Photo by Pablo Martinez Monsivais

Photo by Pablo Martinez Monsivais

NASHUA, N.H. -- Seeking to reconnect with voters and sell his economic agenda, President Barack Obama returned to politically significant New Hampshire on Tuesday to tour a small business and hold a town hall session with residents known for their tough questions.

Obama's visit is meant to draw attention to a proposal highlighted in his State of the Union address last week: funneling $30 billion to local banks so they can lend small businesses money they need to grow their enterprises and create jobs.

The trip comes two weeks after Democrats suffered the stunning loss of a Senate seat in neighboring Massachusetts, and the president is working to shore up his party's standing heading into the November midterm elections to avoid heavy losses in the House and the Senate, both of which are under Democratic control.

In New Hampshire, Obama is touring a business that makes energy-efficient light bulbs and was set to hold his second town hall in six days, a format that allows him to show engagement with the public and counter a sense of ''remoteness,'' as he has put it, that people have had with his policy agenda.

''Jobs will be our No. 1 focus in 2010,'' he said in excerpts of his prepared remarks, which the White House released early. ''And we're going to start where most new jobs do -- with small businesses. These are companies that begin in basements and garages when an entrepreneur takes a chance on his dream, or a worker decides it's time she became her own boss.''

The $30 billion in loan financing would come from money repaid by big banks that got help from the $700 billion Troubled Asset Relief Program, the vastly unpopular bailout for those on Wall Street whose actions led to the economic downturn.

That $30 billion would be used to create the Small Business Lending Fund, separate and distinct from TARP.

''When you look at what's causing the problem, the problem is that small community banks might lack capital and how are we going to get them to send money out to small businesses,'' Small Business Administration chief Karen Mills told reporters traveling with Obama aboard Air Force One.

The fund would be open to banks with assets of $10 billion or less. About 8,000 such small and community banks would be eligible.

Banks that increase lending to small businesses would see reductions for up to five years in the dividend tax rate they owe the government.

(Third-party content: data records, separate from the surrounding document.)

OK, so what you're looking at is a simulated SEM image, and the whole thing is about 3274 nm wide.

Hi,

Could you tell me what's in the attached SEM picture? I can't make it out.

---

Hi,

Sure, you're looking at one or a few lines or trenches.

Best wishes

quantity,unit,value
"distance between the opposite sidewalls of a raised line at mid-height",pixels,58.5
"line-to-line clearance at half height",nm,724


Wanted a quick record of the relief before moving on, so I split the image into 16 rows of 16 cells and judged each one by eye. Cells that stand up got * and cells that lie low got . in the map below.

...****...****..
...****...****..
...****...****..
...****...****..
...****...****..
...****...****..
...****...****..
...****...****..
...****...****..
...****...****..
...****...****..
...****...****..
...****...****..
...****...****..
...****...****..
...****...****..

Obama was calling on Congress to pass legislation creating the new fund, one of several ideas he has promoted recently to help small businesses. He has called for tax credits for those small businesses that hire new workers or raise wages, and for eliminating all capital gains taxes on small-business investment. He also has proposed tax incentives for all businesses to invest in new plants and equipment.

Sen. Judd Gregg of New Hampshire, the senior Republican on the Senate Budget Committee, denounced the attempt to use money from the bailout program. He said it was a stunt so Obama could kick off in the Granite State his campaign for the $3.8 trillion budget he sent Congress on Monday.